By

Anarchist-Populists & American Monarchs

Author’s Note: A PDF is attached at the bottom of the page.

In the wake of the third ‘No Kings Day’ march, we provide a critique of the Communist and Anarchist Left’s tendency towards mass politics. The latter section revolves around Crimethinc’s recent call for “anti-authoritarian blocs” at the last two anti-monarchist actions.

Introduction

On Saturday, March 28th, millions of Americans marched to the beat of anti-monarchism. An obvious but nonetheless curious dilemma is immediately raised here: There is no American Monarch. Although we have tried our best over the centuries, God has never cast His hand to our great rulers, choosing them as our anointed national saints. No, in the name of God, our great nation has only emancipated itself further from Him in all social aspects. As such, we only have ourselves-what little is left of humanity in America-to blame for any so-called abuses of authority. In a Democratic Republic, it is not monarchy which has shown its true character.

With the rallying cries of the democratic-bourgeois camp ringing hollow and nonreal, it is the those branded as the “Far-Right” which demonstrate the most convincing grasp on reality. The gears of Democracy thus turn for them slowly, and they wait idly by, doing nothing, watching the liberal machine hallucinate and sputter for life. The liberals do not look right, they must consider, because they can no longer recognize the fronts they attack and defend. Democracy provided the foot-soldiers, the AI bubble and the sky-high rents, but these liberals have seemingly now accosted Democracy as Monarchy, or even Fascism! Now as these liberals seek to overturn Fascism, our Rightist truly becomes the last defense of Democracy. 

Should a real “Fascism” emerge from these conditions, we can’t say much that hasn’t been said. As Gilles Dauvé put it almost 50 years ago, it is not a question of “Fascism Or Democracy”, but “Fascism And Democracy”. There at the march against nonreal Monarchy, we are little more than Democrats and Fascists ourselves, marching spectacularly on Rome and the halls of power, for the preservation of both. Regardless of ideological bent, it is mass-political technique which produces the same motions through all of those at this march. Lines continue to blur, and a duo of Democratic and Fascistic camps emerge. Yet in the interim, either camp represents both movements.

The avant-garde of the counter-revolution are those most cunning savants of capital, who have not only managed to demolish the Communist movement, but grab hold of it so as to define the Communist movement. Those that define it have unanimously encouraged their organizations to attend and radicalize these Blackshirt dry-runs. It is ironic that as they flock in droves to provide the petit-bourgeois spectacle a political alternative, these organizations will damn the Left itself with no choice at all. To participate in the mass politic, to enmesh ourselves in the development of American fasci, or to die trying. 

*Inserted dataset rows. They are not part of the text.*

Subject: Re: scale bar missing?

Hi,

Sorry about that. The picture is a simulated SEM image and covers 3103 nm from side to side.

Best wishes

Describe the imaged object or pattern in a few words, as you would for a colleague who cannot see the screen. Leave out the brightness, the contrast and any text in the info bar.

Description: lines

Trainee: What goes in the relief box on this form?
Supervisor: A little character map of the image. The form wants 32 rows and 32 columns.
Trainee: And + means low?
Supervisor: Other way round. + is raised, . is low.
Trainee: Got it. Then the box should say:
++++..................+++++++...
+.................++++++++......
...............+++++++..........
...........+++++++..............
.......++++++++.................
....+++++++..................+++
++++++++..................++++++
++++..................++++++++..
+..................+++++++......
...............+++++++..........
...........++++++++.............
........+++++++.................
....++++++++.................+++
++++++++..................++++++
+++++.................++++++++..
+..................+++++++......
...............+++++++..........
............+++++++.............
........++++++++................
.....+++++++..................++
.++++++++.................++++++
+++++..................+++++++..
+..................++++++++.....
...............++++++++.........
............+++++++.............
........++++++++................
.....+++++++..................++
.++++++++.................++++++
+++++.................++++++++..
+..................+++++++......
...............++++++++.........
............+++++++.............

We will meet the workers, or rather at these marches the upper semi-proletarians and small business owners where they are at, and strengthen a new, more Democratic and more Fascist Republic.

To a Fascist Republic

What is this Fascism, the presumed “real” enemy this past weekend sought to mobilize against? Does it represent anything new in the production and reproduction of society? Is it much different from Democracy? We draw from one of the more compelling definitions below, while still offering several criticisms of  this “Fascistology”. 

What is the real thrust of fascism, if not the economic and political unification of capital, a tendency which has become general since 1914? Fascism was a particular way of bringing about that unity in countries — Italy and Germany — where, even though the revolution had been snuffed out, the state was unable to impose order, including order in the ranks of the bourgeoisie. Mussolini was no Thiers, with a solid base in power, ordering regular forces to massacre the Communards. An essential aspect of fascism is its birth in the streets, its use of disorder to impose order, its mobilisation of the old middle classes crazed by their own decline, and its regeneration, from without, of a state unable to deal with the crisis of capitalism. Fascism was an effort of the bourgeoisie to forcibly tame its own contradictions, to turn working class methods of mobilisation to its own advantage, and to deploy all the resources of the modern state, first against an internal enemy, then against an external one” (Dauvé, 1979).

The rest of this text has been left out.